PhDAutomatic analysis of visual data is a key objective of computer vision research; and performing
visual recognition of objects from images is one of the most important steps towards understanding
and gaining insights into the visual data. Most existing approaches in the literature for the
visual recognition are based on a supervised learning paradigm. Unfortunately, they require a
large amount of labelled training data which severely limits their scalability. On the other hand,
recognition is instantaneous and effortless for humans. They can recognise a new object without
seeing any visual samples by just knowing the description of it, leveraging similarities between
the description of the new object and previously learned concepts. Motivated by humans recognition
ability, this thesis proposes novel approaches to tackle cross-class transfer learning (crossclass
recognition) problem whose goal is to learn a model from seen classes (those with labelled
training samples) that can generalise to unseen classes (those with labelled testing samples) without
any training data i.e., seen and unseen classes are disjoint. Specifically, the thesis studies and
develops new methods for addressing three variants of the cross-class transfer learning:
Chapter 3 The first variant is transductive cross-class transfer learning, meaning labelled
training set and unlabelled test set are available for model learning. Considering training set
as the source domain and test set as the target domain, a typical cross-class transfer learning
assumes that the source and target domains share a common semantic space, where visual feature
vector extracted from an image can be embedded using an embedding function. Existing
approaches learn this function from the source domain and apply it without adaptation to the
target one. They are therefore prone to the domain shift problem i.e., the embedding function
is only concerned with predicting the training seen class semantic representation in the learning
stage during learning, when applied to the test data it may underperform. In this thesis, a novel
cross-class transfer learning (CCTL) method is proposed based on unsupervised domain adaptation.
Specifically, a novel regularised dictionary learning framework is formulated by which the
target class labels are used to regularise the learned target domain embeddings thus effectively
overcoming the projection domain shift problem.

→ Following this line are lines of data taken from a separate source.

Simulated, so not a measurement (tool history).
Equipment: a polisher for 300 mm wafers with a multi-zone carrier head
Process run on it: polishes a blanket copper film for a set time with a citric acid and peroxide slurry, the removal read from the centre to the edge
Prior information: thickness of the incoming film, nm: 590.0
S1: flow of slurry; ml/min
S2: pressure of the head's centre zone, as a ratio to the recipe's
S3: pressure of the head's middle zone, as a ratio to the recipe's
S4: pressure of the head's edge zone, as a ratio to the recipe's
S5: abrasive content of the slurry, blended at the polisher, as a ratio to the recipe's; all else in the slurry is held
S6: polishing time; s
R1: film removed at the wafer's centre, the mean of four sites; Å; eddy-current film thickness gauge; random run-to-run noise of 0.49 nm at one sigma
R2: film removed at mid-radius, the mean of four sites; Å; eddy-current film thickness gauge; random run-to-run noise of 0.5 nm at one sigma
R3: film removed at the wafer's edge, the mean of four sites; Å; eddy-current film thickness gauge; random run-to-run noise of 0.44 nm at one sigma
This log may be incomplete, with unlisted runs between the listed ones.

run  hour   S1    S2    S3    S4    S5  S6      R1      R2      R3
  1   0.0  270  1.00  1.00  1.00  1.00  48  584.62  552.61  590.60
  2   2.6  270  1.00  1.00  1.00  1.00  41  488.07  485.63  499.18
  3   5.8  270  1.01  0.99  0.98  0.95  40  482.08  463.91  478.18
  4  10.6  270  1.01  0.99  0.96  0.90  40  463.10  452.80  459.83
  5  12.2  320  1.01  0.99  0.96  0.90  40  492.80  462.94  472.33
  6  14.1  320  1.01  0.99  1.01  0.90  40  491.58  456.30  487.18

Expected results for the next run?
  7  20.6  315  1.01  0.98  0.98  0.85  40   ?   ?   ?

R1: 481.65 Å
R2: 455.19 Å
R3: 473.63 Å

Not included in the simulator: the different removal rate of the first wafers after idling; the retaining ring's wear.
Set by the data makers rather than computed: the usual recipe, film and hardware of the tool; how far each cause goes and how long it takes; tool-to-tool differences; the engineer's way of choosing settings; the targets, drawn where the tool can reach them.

Chapter 4 The second variant is inductive cross-class transfer learning, that is, only training
set is assumed to be available during model learning, resulting in a harder challenge compared
to the previous one. Nevertheless, this setting reflects a real-world setting in which test data is
available after the model learning. The main problem remains the same as the previous variant,
that is, the domain shift problem occurs when the model learned only from the training set is applied
to the test set without adaptation. In this thesis, a semantic autoencoder (SAE) is proposed
building on an encoder-decoder paradigm. Specifically, first a semantic space is defined so that
knowledge transfer is possible from the seen classes to the unseen classes. Then, an encoder aims
to embed/project a visual feature vector into the semantic space. However, the decoder exerts a
generative task, that is, the projection must be able to reconstruct the original visual features. The
generative task forces the encoder to preserve richer information, thus the learned encoder from
seen classes is able generalise better to the new unseen classes.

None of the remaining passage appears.